THE PRESIDENCY: Misusing the White House Machine
One of the finest machines ever devised by man is the White House and those institutions and individuals who are called into close orbit around it. It has been the creative center for our way of life. And for those lucky enough to be summoned to serve, it has been an exhilaration unequaled by anything else.
James Rowe, who was one of Franklin Roosevelt's bright young men, still recalls with profound satisfaction trying to pull the country out of the Depression. Each day was a new surge of creation. If the ideas did not work, Rowe once said, they tore them up that night and started fresh the next morning.
Clark Clifford remembers the happy days of Truman's White House. He began the study for the unification of the armed services and worked closely on the Truman Doctrine and the Marshall Plan. There was ferment and achievement.
In Eisenhower's time the same joy of service at the pinnacle was apparent. Even Emmet John Hughes, who developed some deep-set differences with the President, found that in Ike's White House the challenge was to come up with new ideas in an effort to nudge the nation toward a better life.
There are still misty memories from the Kennedy days of Walter Heller, a kind of economic Ichabod, loping happily through the corridors of the White House advocating the New Economics, a system that eventually yielded this nation the longest continued economic expansion (105 months) in our history.
And Joe Califano, the jolly domestic czar for Lyndon Johnson, was in a state of near ecstasy helping to sculpt programs on housing, civil rights, health and education.

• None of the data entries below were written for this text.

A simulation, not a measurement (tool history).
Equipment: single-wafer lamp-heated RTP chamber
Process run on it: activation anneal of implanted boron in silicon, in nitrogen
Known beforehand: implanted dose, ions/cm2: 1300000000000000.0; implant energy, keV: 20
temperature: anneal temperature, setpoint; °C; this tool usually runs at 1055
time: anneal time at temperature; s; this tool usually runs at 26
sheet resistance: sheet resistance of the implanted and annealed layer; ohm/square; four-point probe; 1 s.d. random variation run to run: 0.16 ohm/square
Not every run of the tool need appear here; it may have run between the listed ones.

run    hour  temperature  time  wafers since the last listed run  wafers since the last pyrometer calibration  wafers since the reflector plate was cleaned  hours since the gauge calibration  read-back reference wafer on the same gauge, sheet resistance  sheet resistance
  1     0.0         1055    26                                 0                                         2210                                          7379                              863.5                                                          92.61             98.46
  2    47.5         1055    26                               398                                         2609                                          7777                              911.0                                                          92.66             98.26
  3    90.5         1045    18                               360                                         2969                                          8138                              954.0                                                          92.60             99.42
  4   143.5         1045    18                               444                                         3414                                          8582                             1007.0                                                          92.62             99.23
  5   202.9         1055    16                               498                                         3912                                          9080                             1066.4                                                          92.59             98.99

The foreign end of Richard Nixon's White House had and has some of the same spirit under Henry Kissinger. At first there was even a whiff of it in domestic matters, when Pat Moynihan, a rollicking Irish professor who dared break open champagne in his office, held sway, devising the family assistance plan and nurturing revenue sharing.
Then came the era of John Ehrlichman and Bob Haldeman.
That beautiful White House machine stopped, on the home front at least. It was turned into a private instrument of revenge and fear. Hatred replaced hope. While Ehrlichman's domestic division produced programs, they often were little more than cardboard props. There was no soul in them, no commitment behind them. They languished and no one cared. We now see from Ehrlichman's own testimony that he was busy grappling for power, covering up dirty tricks and investigating the drinking and sexual habits of opponents. Haldeman, as he told it on the Watergate stand, conceived himself and the President to be in a state of siege, with Communists and other monsters just outside the White House gates. His energy was devoted to identifying enemies and destroying them, leaking squalid accusations and encouraging dirty political tricks, violating Richard Nixon's public entreaties to turn back to "the spirit of '76." What an appalling picture of a place that once was a symbol of much of the best of us.